Talk:Flat file database
|This is the talk page for discussing improvements to the Flat file database article.|
|WikiProject Computing||(Rated Start-class)|
|WikiProject Databases / Computer science||(Rated Start-class, High-importance)|
- 1 definition inaccurate now
- 2 Hyphen (removed)
- 3 Graphic example
- 4 Repeatable fields, and Boolean logic
- 5 My rationale
- 6 Flat-file != Relational DB ?
- 7 Merge Flat file
- 8 Flat File and Flat File Database Topics should be kept separate
- 9 Graphic Comment
- 10 Coinage
- 11 Flat File Indexing (Instantaneous Random Access to Any Record)
- 12 Assorted Semi-boo-Boos:
definition inaccurate now
Someone went ahead and merged "flat file" with "flat file database", which I suppose is a step toward the greater good, but:
a flat file database is not always a single file database. a single file, flat file database is a special type of flat file database.

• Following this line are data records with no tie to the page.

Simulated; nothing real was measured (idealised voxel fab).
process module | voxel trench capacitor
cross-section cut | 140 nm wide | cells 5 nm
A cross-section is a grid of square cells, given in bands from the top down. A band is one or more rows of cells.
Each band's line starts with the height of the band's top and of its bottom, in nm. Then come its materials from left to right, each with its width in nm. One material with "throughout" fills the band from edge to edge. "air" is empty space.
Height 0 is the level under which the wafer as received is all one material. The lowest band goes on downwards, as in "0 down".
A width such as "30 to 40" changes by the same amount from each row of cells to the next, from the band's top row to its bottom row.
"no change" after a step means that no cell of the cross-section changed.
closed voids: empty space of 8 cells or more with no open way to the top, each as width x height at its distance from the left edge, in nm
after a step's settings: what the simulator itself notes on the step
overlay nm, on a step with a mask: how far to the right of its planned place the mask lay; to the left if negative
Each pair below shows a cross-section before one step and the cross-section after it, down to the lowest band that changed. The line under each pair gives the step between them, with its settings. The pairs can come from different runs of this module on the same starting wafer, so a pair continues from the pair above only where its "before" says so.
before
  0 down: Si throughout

pmwiki is a flatfile database wiki, for example. it uses one page per wiki entry, and sorts the entries using file names in the filesystem tiddlywiki, on the other hand, is a flatfile database wiki, that holds everything in one file. sorting is accomplished by tag and location in the file's structure.
- As I recall the word "flat" in "flat file" was used to contrast with hierarchical data stores. That contrast may have seemed dated for a while, but now seems relevant again as data stores with more hierarchical or graph-like structures have regained popularity. Ericfluger (talk) 20:17, 31 May 2015 (UTC)
Why the hyphen in the noun? Deb 18:19, 3 Apr 2004 (UTC)
Beats the hell out of me. Edit boldly, as they say. Paul Beardsell 16:23, 8 Jun 2004 (UTC)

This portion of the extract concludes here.